Instead, they’ll be employed for the emergency transportation of blood and organs - the squishy internal bits of body, not the large instruments - all over Italy.
Behind the driver’s seat of each car lurks a refrigerated compartment for keeping lungs, livers and pancreases tasty-fresh. You’re looking at a pair of 350hp, 275km/h, organ delivery vans.
Today, mercifully, the Lung Fridge is empty. But, though this is a mere warm-up for the carabinieri, it is still, unquestionably, the fastest method of making progress through Rome in a midweek rush hour.
This traffic is pure, unadulterated, gridlocked carnage. The recognised method for calculating journey times in Rome is as follows: plug your start point and destination into a route finder, multiply its result by 15, add a few hours and then cancel anything you were planning on doing until next week.
Dented, dinged cars jam every inch of road surface, three abreast across single-lane streets, crawling forward in a sticky, honking maelstrom. Average speed is measured in metres per hour, not miles.
Unless, that is, you’re in a pair of Evoras on full blues ‘n’ twos. Our mini-convoy cleaves a clear path through traffic, drivers and riders squeezing respectfully to the edge as we glide ceremoniously through.
As we pull to a halt beside Constantine Arch, the gathered crowd breaks into a spontaneous round of applause. I could get used to this.
A pair of Roman centurions stride over. Interesting. Does our ballistic cop-car convoy have the ability to cut holes in the space-time continuum? Centurion II fishes out a mobile phone from deep within his subarmalis. Apparently not, then.
“Low-toose!” cheers Centurion I, giving me the ancient Roman seal of approval, a cheesy thumbs-up. I’m surprised that a small British brand registers on the radar of a country with more than its fair share of fast-car marques, but Rome really gets Lotus. We’re assaulted with a barrage of questions from the locals. They all know what these cars are.
Two state police officers edge past in a baby-blue Panda, gazing intently at the Evoras. If you’re unsure how the Italian police system works, you’re not alone.
There are, in total, some half-dozen police forces in Italy, including - and I’m not making this up - the Forestry Police (presumably they’re Special Branch).
The carabinieri is unique among these because it holds military status, its officers trained as both soldiers and policemen, even acting as the official force of the Italian army, navy and air force.
This means two things. One, they are really not to be messed with. Two, they’re often engaged in missions overseas: carabinieri are stationed in Iraq, Afghanistan, Kosovo and Lebanon.
So, unlike the domestic police, the carabinieri are recognised around the world. And that, says Lotus, is why it gifted a pair of Evoras to them: a present from one ‘global brand’ to another.
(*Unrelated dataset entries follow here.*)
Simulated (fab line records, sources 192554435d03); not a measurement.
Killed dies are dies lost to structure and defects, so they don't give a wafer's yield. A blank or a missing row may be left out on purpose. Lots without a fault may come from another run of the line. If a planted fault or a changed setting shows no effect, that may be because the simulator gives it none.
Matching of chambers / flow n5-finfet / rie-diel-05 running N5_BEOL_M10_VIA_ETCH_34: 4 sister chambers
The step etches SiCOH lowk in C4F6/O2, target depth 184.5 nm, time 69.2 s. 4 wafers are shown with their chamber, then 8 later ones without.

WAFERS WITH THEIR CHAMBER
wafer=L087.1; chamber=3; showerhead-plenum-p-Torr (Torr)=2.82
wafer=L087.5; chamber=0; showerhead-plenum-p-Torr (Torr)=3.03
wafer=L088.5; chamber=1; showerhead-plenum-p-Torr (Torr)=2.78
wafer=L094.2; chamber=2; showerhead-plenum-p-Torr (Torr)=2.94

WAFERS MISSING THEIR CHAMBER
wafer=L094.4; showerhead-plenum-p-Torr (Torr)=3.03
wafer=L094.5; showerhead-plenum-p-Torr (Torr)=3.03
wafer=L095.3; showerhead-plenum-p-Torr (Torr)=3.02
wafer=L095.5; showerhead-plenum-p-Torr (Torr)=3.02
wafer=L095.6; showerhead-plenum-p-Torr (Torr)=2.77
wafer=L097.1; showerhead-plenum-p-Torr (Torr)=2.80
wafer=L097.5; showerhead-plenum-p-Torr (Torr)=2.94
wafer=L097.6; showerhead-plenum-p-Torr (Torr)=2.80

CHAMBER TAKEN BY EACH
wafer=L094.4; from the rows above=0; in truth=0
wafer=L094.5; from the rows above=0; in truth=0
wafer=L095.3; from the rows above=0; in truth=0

At least, that’s the marketing line. My suspicion is Lotus donated the Evoras because it knew they’d make jolly good police cars. It is a truth universally acknowledged that any car can be improved with a police livery, but the Evora looks born to be a jam sandwich.
That’s because it was. Well, these two were, at least.
Lotus didn’t simply ship a pair of navy Evoras out to Italy for the carabinieri to slap on a few stickers and a set of blue lights. These cars are the result of a year-long collaboration between Rome and Norfolk, the livery and preparation done in-house at Hethel.
As well as the Spleen Freezer and the many rows of blue lights, Lotus engineers also fitted the Evora with the carabinieri’s EVA (Enhanced Vehicle Automation) unit - a combined satnav/comms/surveillance device that, for some reason, TopGear is prevented from fiddling with - and a whacking great PA system that, for some reason, TopGear is not prevented from fiddling with.
We’re somewhere outside the Vatican when Rocco hands me the microphone. It’s at this point I wish I knew the Italian for: “Get yer trousers on. You’re nicked!”
Sadly I don’t, so I limit myself to reciting: “Stay calm. The situation is normal. Please carry on,” through the speakers in my finest Pathé accent.
This doesn’t seem to have the desired effect on the Roman public. Time to leave.
As impressive as the carabinieri drivers’ traffic-cleaving abilities, is their extraordinary cab-driver knowledge of Rome’s thousands of tiny back streets.
Every cut-through, passage, rat-run… these guys know the lot, slipping down impossibly narrow alleys before popping up in front of another stunning ancient monument. Or a scooter.
As we sneak out of a scrawny side street, a gangling teen on a Vespa with a long, drooping cigarette flopping between his lips, jumps a red light, wobbling unsteadily in front of us.
Catching a glimpse of blue light, the rider glances over his left shoulder, his face freezing in a portrait of rictus terror as he spots the sleek, evil pair of police cars.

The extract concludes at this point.